Russia: Revolution and Civil War, 1917–1921
“Beevor, who has written acclaimed books about the Second World War, presents a richly detailed account of the momentous four years of Russian history between 1917 and 1921.”
In the concluding chapter of his new history of Russia’s 1917 revolution, Bolshevik coup, and subsequent civil war, the renowned British historian Antony Beevor writes, “For far too long we have made the mistake of talking about wars as a single entity, when they are often a conglomeration of different conflicts, mixing national resentments, ethnic hatreds and class warfare.” It is a brilliant observation and certainly applies to the First World War and its immediate aftermath in Russia.
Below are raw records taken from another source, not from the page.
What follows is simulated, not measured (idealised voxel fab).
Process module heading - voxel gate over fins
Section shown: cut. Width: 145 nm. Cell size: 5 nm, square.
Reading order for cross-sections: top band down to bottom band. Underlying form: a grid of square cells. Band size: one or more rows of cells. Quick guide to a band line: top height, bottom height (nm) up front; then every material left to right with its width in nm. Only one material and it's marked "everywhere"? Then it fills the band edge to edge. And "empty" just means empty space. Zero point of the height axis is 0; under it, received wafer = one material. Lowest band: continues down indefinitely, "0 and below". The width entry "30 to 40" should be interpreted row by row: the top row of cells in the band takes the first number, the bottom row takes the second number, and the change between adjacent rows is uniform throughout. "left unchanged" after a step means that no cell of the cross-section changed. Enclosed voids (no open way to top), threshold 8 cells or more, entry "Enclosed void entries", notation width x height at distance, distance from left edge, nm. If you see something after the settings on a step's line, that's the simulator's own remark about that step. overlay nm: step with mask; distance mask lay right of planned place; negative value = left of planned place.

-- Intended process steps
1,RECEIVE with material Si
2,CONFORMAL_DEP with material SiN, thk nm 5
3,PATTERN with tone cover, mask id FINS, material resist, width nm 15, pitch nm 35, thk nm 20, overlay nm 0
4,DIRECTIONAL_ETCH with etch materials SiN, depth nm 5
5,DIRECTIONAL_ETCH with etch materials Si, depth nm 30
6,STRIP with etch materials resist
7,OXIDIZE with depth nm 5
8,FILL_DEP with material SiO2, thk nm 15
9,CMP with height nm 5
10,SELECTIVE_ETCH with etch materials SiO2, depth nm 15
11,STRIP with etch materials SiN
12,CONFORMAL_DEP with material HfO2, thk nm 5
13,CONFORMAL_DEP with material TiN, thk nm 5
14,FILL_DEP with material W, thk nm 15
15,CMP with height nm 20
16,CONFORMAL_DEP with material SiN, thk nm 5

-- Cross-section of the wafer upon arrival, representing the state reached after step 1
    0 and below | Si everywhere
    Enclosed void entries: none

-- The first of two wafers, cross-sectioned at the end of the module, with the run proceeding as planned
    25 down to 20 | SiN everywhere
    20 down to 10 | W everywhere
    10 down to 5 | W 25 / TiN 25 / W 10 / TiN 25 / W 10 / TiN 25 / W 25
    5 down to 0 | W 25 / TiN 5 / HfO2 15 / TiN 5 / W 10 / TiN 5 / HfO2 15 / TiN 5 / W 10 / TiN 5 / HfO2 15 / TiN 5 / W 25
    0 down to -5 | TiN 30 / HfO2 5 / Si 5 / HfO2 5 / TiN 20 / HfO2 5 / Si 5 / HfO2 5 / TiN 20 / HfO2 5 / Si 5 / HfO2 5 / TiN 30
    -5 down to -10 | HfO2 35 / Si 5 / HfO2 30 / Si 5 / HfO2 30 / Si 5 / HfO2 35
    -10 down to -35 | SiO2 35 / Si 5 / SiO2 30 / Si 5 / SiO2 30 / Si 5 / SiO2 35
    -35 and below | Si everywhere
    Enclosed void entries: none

Beevor, who has written acclaimed books about the Second World War, presents a richly detailed account of the momentous four years of Russian history between 1917 and 1921. They were momentous because so much of 20th century history flowed from those events. The great American diplomat and historian George F. Kennan once wrote that in trying to understand that century all the lines of inquiry lead back to the First World War.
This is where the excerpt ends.